Few grown-ups yearn for the student experience and those that do would do better doing it online. Adults do not want to be infantilised by this sort of jargon. They’re adults not learners. The older you get the less inclined you are to want to cram and sit exams, as you know you’ve forgotten most of what you previously learnt. I’m all for recommending that people remain curious throughout their lives but life is not a course.
In my lifetime, I‘ve seen the Lifelong Learning lobby dismantle vocational learning in favour of University for all – well not really all, as they killed off support for adult learners (which is what Lifelong Learning was supposed to be about). They talk the talk but at the end of the day – the focus has been on 18 year-old undergraduates. That’s a shame. For all the rhetoric they default back to their own little world.

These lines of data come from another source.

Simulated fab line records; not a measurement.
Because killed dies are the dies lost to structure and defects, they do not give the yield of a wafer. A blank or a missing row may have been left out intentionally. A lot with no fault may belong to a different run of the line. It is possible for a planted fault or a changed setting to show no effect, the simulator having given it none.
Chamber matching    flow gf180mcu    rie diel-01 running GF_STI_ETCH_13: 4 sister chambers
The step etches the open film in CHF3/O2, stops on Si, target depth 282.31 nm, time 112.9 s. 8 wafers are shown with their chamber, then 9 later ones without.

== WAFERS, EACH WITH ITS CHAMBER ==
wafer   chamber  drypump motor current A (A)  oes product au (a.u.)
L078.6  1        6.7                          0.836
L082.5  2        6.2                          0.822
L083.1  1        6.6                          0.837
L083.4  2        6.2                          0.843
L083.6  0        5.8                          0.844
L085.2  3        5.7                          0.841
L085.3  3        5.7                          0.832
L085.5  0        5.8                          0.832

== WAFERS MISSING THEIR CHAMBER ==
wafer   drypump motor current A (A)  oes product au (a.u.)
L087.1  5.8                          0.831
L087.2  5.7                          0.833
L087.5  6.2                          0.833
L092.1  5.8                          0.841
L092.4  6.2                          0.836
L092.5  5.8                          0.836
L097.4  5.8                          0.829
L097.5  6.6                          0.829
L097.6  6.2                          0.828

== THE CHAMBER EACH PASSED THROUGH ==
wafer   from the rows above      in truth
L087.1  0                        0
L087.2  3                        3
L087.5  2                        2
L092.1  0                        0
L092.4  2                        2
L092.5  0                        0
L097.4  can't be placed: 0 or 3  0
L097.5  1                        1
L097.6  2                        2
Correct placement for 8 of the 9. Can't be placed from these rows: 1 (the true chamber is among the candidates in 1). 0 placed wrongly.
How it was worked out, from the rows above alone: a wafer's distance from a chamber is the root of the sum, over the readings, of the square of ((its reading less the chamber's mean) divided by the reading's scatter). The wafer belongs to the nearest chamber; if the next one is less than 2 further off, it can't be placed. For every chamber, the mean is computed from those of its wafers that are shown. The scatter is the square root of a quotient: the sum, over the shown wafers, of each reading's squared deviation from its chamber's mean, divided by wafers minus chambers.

Life is for living, not learning
Lifelong Learning is a shallow phrase as it assumes that we need something we don’t. For many, the book group or film club is formal enough, a group that encourages you to read something new and different. Life, for most, is for living, not learning. We learn to lean without formal structures, following our interests and curiosity. To present lifelong learning as a return to college and formal qualifications is largely credentialism. Most adults become more autonomous as learners. The Long Tail of lifelong learning for most is to learn within the workplace or turn to the web and free resources to learn through tools like Google, YouTube, Wikipedia and the available and growing abundance of free resources and services.
Lifelong learning, for most, is the Long Tail of informal learning through work, self-development and interests. Technology will continue to increase opportunities to learn for the curious. To live is to learn.